"As we bring people together in the room who look like what they see as the “other,” there are two choices: to be real, and deal with what’s in the room, or just keep it surface, and do what’s always been done..."
Acknowledgements: ESHIP Baltimore’s Local Organizer and Cohado Founder Paulo Gregory works with the local ESHIP Baltimore council to engage entrepreneurs and community leaders to cultivate the creativity, innovation and leadership of Black Baltimore as a model for thriving equitable entrepreneurial ecosystems of the future. The work of the local council is focused on the development of a culturally grounded ecosystem model that prioritizes the assets and leadership within the Black community, with the support of allied partners. Elements of the two-year program include the formation of a local council, storytelling, research and community-led pilot programs to amplify community assets and address emerged barriers. Special thanks to ESHIP Council members Shervonne Cherry of Spark Baltimore and Terence Dickson of Terra Cafe for their participation in this piece.
September, 30 2020
Building a truly collaborative network of support to achieve a cooperatively conceived outcome is often attempted, but rarely achieved. ESHIP Baltimore’s approach is anchored in relationship and trust development. The initiative intentionally reached out to “unlikely suspects” to participate in our local ESHIP council to engage those who are not in the limelight at all of the tables of power and those who represent very different perspectives, different spheres of
access, and different cultures. This includes those on the ground “doing the work” in their communities and those who are stewarding entrepreneurship —not for the recognition, but for the raw passion that is at the core of who they are. Bringing this difference together, to envision something genuinely new, is the essence of real innovation and a touchstone for our ESHIP Baltimore council work.

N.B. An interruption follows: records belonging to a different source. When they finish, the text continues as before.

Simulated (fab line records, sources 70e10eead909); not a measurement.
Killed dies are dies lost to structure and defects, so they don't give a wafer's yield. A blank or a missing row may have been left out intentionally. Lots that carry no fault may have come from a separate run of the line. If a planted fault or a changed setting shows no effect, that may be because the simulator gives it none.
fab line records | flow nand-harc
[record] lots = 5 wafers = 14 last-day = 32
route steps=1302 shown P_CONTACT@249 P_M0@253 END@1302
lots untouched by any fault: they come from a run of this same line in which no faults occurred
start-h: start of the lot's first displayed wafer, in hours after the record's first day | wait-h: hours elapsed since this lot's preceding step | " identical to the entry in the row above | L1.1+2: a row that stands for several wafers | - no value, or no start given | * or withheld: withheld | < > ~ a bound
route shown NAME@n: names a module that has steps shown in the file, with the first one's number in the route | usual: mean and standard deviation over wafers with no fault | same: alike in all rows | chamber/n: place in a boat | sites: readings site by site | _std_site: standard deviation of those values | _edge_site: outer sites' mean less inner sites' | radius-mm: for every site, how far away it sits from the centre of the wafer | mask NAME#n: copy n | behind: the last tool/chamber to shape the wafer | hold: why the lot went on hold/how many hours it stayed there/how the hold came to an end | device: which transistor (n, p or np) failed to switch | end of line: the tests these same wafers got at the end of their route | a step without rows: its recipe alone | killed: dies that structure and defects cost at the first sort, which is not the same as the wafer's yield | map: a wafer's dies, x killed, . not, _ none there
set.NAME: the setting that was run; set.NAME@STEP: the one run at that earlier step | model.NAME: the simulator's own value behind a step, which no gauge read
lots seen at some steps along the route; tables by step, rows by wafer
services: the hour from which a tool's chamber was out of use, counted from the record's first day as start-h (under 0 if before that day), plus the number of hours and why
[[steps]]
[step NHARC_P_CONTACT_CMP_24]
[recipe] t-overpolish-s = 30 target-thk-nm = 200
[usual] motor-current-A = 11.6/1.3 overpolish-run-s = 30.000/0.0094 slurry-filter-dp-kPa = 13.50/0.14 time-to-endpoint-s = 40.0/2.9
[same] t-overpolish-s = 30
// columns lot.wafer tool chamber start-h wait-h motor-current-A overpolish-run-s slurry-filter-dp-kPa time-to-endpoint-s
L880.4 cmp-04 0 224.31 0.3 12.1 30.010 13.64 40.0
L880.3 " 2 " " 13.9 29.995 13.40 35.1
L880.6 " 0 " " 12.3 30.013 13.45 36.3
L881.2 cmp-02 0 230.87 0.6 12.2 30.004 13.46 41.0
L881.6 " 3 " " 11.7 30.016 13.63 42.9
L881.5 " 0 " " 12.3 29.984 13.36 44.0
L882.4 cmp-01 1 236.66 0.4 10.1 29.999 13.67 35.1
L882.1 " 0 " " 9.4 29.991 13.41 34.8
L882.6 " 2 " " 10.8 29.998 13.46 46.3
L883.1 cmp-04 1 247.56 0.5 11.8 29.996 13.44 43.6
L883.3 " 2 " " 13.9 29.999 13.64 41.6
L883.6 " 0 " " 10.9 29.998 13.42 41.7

Baltimore is a city that is more than 70% Black, yet when looking at the viable business landscape, Black business owners are hard to find. When the Stewardship Council came together for the first meeting, you could feel the difference in the conversation. It didn’t feel like other meetings where you could map, before a word was said, what the conversation would be — same talk, different space. Instead the council members went straight to it, talking about how, in Baltimore, we never talk about how the history of “what happened” here led to the evisceration of Black enterprise in the neighborhoods, or the impacts of the legacy of slavery that is still felt today in terms of access and the power to define our future as Black entrepreneurs and as a city.
There is a legacy of assaults on communities and Black individuals trying to make it. This history makes it difficult to create an environment of trust that is essential
to co-creative design. Terence Dickson, founder and proprietor of Terra Cafe (now a legacy restaurant in Baltimore that is unabashedly Black), said about entering the room in the first meeting, “I came in with my shields up and my sword in my hand.” As Black folk, trying to bring brilliance to solve problems, similarly to those who were brought to America enslaved, much has been stolen. “It’s always treatment, it’s never a solution. It’s always just the bandaids, and guess what, when you’re not ‘IT’ no more, they’re gone.” Dickson shared.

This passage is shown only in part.